But, how does a client interview allow for the identification of ESI – the growth of which has continued unabated. According to the Court, the custodian interview is the proper tool to identify ESI. Whether a different interview or merely an outgrowth of a client interview, custodian interviews are not merely a theoretical best practice. Rather, a proper custodian interview is mandated by the Federal Rules of Civil Procedure and the Rules of Professional Conduct. Fed. Rs. Civ. P. 26(f), 26(g), 37(e); Model Rules of Prof’l Conduct r. 1.1 cmt. 8 (Am. Bar Ass’n 2020). According to the Court, such an interview is a way to satisfy an attorney’s “obligation to investigate their clients’ information management system thoroughly to locate potentially relevant and discoverable material, no matter how technically opaque that information system may appear. Such an investigation goes well beyond simply asking the client for the relevant files and trusting that the client itself has a complete understanding of its own information technology structure.” citing Kenneth J. Withers, Computer-Based Discovery in Federal Civil Litigation , 2000 Fed. Cts. L. Rev. 2, 3-4 (2000) (emphasis added). At the least, a reasonable custodian interview consists of locating the relevant people and the locations and types of ESI. The relevant people are the individuals who have custody of the relevant ESI or the ability to obtain the ESI and counsel must interview them to identify, preserve, collect, and produce the relevant ESI. 1 LN Practice Guide: MA e-Discovery and Evidence § 3.07[1]. The failure to adequately interview key custodians that results in the failure to identify, preserve, collect, and produce ESI can result in sanctions. Small v. Univ. Med. Ctr. , No. 13-cv-0298, 2018 WL 3795238, at *–––– – ––––, 2018 U.S. Dist. LEXIS 134716, at *149-50 (D. Nev. Aug. 8, 2018); HM Elecs., Inc. , 2015 WL 4714908, at *17, 2015 U.S. Dist. LEXIS 104100, at *46 (finding “it was unreasonable to ask one person”).

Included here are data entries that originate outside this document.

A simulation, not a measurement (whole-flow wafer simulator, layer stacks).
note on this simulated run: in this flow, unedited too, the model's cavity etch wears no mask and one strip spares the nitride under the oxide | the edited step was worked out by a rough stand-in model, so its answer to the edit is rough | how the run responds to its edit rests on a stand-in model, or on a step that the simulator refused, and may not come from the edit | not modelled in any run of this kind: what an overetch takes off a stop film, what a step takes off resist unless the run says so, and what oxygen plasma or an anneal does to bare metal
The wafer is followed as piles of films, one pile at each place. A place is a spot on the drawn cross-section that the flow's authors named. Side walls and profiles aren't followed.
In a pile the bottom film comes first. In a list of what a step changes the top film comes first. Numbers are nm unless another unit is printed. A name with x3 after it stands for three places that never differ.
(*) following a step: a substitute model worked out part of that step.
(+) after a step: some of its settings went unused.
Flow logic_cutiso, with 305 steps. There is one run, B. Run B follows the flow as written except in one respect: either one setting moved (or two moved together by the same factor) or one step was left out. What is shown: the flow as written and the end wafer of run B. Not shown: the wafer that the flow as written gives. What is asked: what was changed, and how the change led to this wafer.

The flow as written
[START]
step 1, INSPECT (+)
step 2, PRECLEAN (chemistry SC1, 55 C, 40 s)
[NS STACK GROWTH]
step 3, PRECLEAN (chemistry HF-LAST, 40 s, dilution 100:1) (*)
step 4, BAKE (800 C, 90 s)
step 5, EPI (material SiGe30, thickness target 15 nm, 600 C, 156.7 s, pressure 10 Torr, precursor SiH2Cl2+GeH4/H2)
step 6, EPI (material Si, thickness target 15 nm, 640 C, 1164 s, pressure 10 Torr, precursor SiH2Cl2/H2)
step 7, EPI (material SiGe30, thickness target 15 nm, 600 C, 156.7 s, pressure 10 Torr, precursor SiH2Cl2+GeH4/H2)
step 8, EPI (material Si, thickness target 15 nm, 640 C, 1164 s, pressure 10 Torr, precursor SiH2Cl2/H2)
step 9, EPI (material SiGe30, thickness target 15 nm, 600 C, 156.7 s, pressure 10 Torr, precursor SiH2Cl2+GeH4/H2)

The relevant locations are those places where the ESI can be found so that it can be both (a) preserved and (b) collected and produced. Relevant locations can include innumerable places, including hard drives, laptops, and internet-based applications.

  1. Preservation of ESI: The Litigation Hold

The next step, according to Judge Johnston’s road map is to preserve ESI. Indeed, once litigation is reasonably anticipated, a party is duty-bound to take good faith steps to preserve materials that may be relevant to the litigation. Zubulake v. UBS Warburg LLC, 220 F.R.D. 212, 216-17 (S.D.N.Y. 2003); Fed. R. Civ. P. 37(e). Although perfection is not the standard a party must preserve what it reasonably ought to know is relevant to possible litigation and is in its possession, custody, or control. See, e.g. , Doe v. City of Chicago , Case No. 18-cv-030542019 U.S. Dist. LEXIS 113395, at *14-15 (N.D. Ill. July 9, 2019). In order to do so, litigants and attorneys must familiarize themselves with operative data retention systems to determine whether potentially relevant information is being preserved. Fed. R. Civ. P. 37(e) advisory committee’s note to 2015 amendment (“It is important that counsel become familiar with their clients’ information systems and digital data—including social media—to address these issues.”)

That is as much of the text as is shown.